When London Tried to Smell Sober

Everything in moderation, right? Well, not if you were a gin-crazed Londoner in the 1700s. Gin was cheap, potent, and literally everywhere you looked. What followed was one of the wildest chapters in England’s drinking history, complete with an invention that suggested sobriety might be more about scent than science.

The Gin Craze, Briefly

Early 18th-century London was crowded, dirty, and short on good drinking water. Gin, by contrast, was plentiful, fast to produce, and remarkably affordable. For long stretches, it was cheaper than bread. It was sold in taverns, homes, and street stalls, often with little oversight. Parliament tried repeatedly to rein it in with a series of Gin Acts, each met with impressive levels of public creativity and noncompliance.

The result was excess, certainly, but also adaptation.

Enter the Gin Token

Somewhere along the way, gin sellers began issuing tokens: small coins made of metal, wood, or bone that could be exchanged for a drink. Think of them as early drink tickets or loyalty cards. In some cases, they were even scented with juniper or citrus oils, creating the hopeful idea that rubbing a token on one’s hands or collar might disguise the smell of gin.

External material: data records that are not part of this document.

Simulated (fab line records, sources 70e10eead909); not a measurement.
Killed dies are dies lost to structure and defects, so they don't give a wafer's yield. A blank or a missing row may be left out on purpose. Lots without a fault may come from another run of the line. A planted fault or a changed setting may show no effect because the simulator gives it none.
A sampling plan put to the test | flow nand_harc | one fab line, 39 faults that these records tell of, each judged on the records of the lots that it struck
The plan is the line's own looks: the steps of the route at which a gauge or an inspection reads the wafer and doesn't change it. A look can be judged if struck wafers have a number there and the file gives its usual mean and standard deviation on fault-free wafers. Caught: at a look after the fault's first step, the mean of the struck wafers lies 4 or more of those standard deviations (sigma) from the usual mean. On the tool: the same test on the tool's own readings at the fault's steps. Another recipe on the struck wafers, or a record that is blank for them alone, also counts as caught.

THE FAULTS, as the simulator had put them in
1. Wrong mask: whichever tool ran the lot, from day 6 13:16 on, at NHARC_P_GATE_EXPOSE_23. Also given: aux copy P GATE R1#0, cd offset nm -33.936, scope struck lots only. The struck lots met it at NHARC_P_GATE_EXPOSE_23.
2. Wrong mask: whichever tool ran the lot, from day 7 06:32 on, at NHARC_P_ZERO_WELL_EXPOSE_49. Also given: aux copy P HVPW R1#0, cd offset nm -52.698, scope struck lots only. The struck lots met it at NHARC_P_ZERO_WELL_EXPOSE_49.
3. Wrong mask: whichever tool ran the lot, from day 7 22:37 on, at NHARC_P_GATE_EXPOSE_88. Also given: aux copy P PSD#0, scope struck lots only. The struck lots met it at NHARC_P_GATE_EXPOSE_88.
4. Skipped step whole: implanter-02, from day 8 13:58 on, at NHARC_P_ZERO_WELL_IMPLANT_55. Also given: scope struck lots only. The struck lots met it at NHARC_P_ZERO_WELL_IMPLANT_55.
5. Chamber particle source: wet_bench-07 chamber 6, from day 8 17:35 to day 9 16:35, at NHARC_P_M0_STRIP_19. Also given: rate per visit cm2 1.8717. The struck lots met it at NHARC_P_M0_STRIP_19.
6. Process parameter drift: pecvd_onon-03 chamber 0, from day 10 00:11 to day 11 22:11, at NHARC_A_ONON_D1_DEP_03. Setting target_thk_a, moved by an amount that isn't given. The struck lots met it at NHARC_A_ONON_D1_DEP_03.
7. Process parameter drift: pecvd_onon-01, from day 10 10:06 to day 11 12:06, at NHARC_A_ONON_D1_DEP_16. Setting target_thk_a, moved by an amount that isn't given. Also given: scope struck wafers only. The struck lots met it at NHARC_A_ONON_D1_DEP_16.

Spoiler alert:  It didn’t fool many, but it was English ingenuity at work.

Optimism, Bottled

Gin tokens tell us something important about the era. This wasn’t just reckless drinking; it was a city improvising its way through harsh conditions with whatever tools were available. Tokens allowed discreet transactions, encouraged repeat customers, and occasionally offered plausible deniability. Sobriety, it seemed, was being treated as an aromatic challenge.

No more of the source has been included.